The Ulster farming community is to be remembered in Presbyterian pulpits this Sunday as it copes with the aftermath of a very severe winter.
As farmers continue to face increased pressures following the above average wet winter weather, the Irish Presbyterian Moderator the Rev Dr Noble McNeely has written to ministers asking them to remember farming communities in prayer at Sunday’s church services.
In his letter, Dr McNeely says; “On travelling around the country, I have been made acutely aware of the critical situation farmers have been experiencing. The above average wet weather has been particularly prolonged and has led to grave circumstances for farmers.
“Currently, farmers are feeling pressure due to livestock difficulties and the crisis related to a resulting fodder situation. The weather over coming days will affect availability of fodder and whether the situation improves, or becomes more critical.”
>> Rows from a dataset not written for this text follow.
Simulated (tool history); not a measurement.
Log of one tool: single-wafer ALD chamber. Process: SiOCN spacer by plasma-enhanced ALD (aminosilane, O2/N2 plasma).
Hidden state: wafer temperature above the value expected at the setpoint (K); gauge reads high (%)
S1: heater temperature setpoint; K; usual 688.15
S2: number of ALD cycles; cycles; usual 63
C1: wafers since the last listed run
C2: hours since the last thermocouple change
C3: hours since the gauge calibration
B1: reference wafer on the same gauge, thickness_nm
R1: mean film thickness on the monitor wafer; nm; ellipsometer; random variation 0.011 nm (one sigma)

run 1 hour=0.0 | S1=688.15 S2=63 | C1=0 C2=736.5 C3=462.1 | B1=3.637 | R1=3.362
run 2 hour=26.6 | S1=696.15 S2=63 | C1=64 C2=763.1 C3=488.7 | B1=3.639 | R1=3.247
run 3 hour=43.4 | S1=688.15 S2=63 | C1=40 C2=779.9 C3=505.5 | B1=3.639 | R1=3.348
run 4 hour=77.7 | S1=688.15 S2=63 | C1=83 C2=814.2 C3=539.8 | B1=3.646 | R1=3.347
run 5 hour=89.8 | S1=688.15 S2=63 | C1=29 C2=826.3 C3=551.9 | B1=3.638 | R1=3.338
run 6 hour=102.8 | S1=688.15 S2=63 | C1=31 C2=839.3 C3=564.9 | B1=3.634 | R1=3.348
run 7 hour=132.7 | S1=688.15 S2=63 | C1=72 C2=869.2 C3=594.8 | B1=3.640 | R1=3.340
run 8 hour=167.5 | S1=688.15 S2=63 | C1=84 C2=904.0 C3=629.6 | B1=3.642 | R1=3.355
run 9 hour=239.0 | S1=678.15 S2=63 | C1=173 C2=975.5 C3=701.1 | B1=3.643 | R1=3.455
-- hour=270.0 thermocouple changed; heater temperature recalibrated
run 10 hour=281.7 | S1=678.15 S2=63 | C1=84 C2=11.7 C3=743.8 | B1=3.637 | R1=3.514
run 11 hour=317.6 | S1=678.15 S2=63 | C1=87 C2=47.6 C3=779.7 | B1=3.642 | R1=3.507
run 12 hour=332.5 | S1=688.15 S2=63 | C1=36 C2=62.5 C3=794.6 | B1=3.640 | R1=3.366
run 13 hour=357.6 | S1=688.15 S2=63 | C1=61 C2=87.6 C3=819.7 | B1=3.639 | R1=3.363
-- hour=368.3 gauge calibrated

Dr McNeely adds: “Having been in contact with farmers’ representatives, like the Ulster Farmers’ Church, they tell me that the prolonged period of wet weather has put major pressure on farmers.
“For example, cattle have been housed for much longer than expected, silage making last autumn was difficult and a period of low temperatures has also contributed to slow growing conditions for grass. Livestock feed bills have also increased and growth of winter crops has been affected, which has meant delay in planting spring crops.”
Presbyterian church ministers will pray specifically for the following this Sunday:
* For improved weather and the drying out of water-saturated land.
* For conditions that will improve fodder and enable sowing of spring crops.
* For farmers and families currently coping with the physical and mental demands.
* For farmers and families in our congregations to be steadfast in faith and know the assurance and enabling of the Holy Spirit.
A large number of Presbyterian congregations are rural-based, with a strong farming community input.